It's a standard nugget in Terry McAuliffe's stump speech, a tale of government procurement gone so bad that $800 taxpayer-funded chairs blocked the careers of 100 would-be nursing students.
Very little of it is true.
Here's how the Democratic candidate for governor has been telling it:
McAuliffe met a college president who grumbled about having to buy campus furnishings from the state. Assembled by prisoners under a training program, the furniture is overpriced, with some chairs costing $800. If the school, Piedmont Virginia Community College, could buy from private stores instead, it could use the savings to enroll the 100 qualified nursing students it turns away each year.
Here are the facts:
Piedmont hasn't turned away anything close to 100 applicants for nursing school. Even if it had, the college could not possibly squeeze the $400,000-a-year cost of instructing them out of its prison furniture purchases, which were below $100,000 last year. Piedmont is not even required to buy furniture from the state, although it must get a waiver to shop elsewhere.
As for the "$800 chairs," McAuliffe's campaign tried to back up that claim by providing information about a single $600 chair.

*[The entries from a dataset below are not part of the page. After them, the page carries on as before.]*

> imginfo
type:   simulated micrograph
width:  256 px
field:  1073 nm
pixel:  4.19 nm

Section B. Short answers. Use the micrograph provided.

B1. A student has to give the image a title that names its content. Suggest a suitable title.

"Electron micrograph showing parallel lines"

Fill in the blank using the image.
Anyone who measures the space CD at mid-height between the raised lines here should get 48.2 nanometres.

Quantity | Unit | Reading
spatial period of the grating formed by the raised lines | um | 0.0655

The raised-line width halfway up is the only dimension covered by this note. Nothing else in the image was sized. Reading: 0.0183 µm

Whether McAuliffe or the college president, Frank Friedman, got the details wrong is unclear - and neither will say. Friedman declined through a spokeswoman to be interviewed. McAuliffe spokesman Josh Schwerin said only that the candidate never meant to suggest that furniture savings alone would solve the instructor shortage at public colleges across Virginia.
But the story fits a pattern of exaggerations and embellishments that have peppered McAuliffe's public pronouncements over the years.
In his failed bid for his party's gubernatorial nod four years ago, McAuliffe or his staff had to walk back comments about how many houses he had built and how many toilets he had personally inspected in a housing complex he owned. He claimed to have started five businesses in Northern Virginia; all turned out to be investment partnerships with no employees, registered to his McLean home.
And when he launched an electric car company in 2009, McAuliffe said it would create 900 jobs by the end of 2012 and 10,000 cars in 2013. Today, fewer than 100 workers produce about one car every two or three days, workers told The Washington Post.
Exaggerations are standard in politics. Fact-checkers have bestowed numerous "Pinocchio" and "pants on fire" ratings on both McAuliffe and his Republican opponent, Attorney General Ken Cuccinelli.
McAuliffe's story about community colleges is rooted in two real issues - state procurement rules and a shortage of nursing-school slots - that McAuliffe heard about on a tour of Piedmont.
"Terry has visited all 23 community colleges, and a consistent theme that he's heard from administrators is that there are inefficiencies like furniture purchasing mandates that are keeping much needed resources from being used to hire more teachers," Schwerin, the McAuliffe spokesman, said in an email. "No one's saying a governor pushing furniture procurement reform will by itself solve the instructor shortage and get more nurses certified - but in a budget where every dollar matters - it's certainly one part of the solution."
But in prepared speeches and in off-the-cuff remarks, McAuliffe has made it sound like furniture alone is the fix.
"Frank Friedman at Piedmont Virginia Community College said that he has to turn away qualified nursing students every year, but that if we gave him some flexibility to buy furniture from local suppliers, he could hire a new professor and expand nursing slots," he said in a September speech in Richmond.
Sometimes, as in that speech, McAuliffe adds this: "I've heard about $800 chairs and desks that are 20 percent more expensive than the market rate."
Jeffrey Kraus, spokesman for the Virginia Community College System, agreed with the concept that colleges could buy cheaper furniture and use the savings for instruction.
"In narrative form, this idea holds," he said.
It's in the details where the story breaks down.
First, colleges do not have to buy furniture from the state, although they must prove they can get the same item for less and get two state officials to sign off - a process Kraus called "a challenge."
Second, Piedmont is not turning away 100 qualified nursing students a year. The most any Virginia community college turned away this year was about 40.
And finally, savings on furniture could not pay for 100 nursing slots. The faculty cost alone would be at least $400,000 a year, since nursing accreditation standards require one instructor - minimum salary $40,061 - for every 10 students. Piedmont spent $99,802 on prison furniture last year.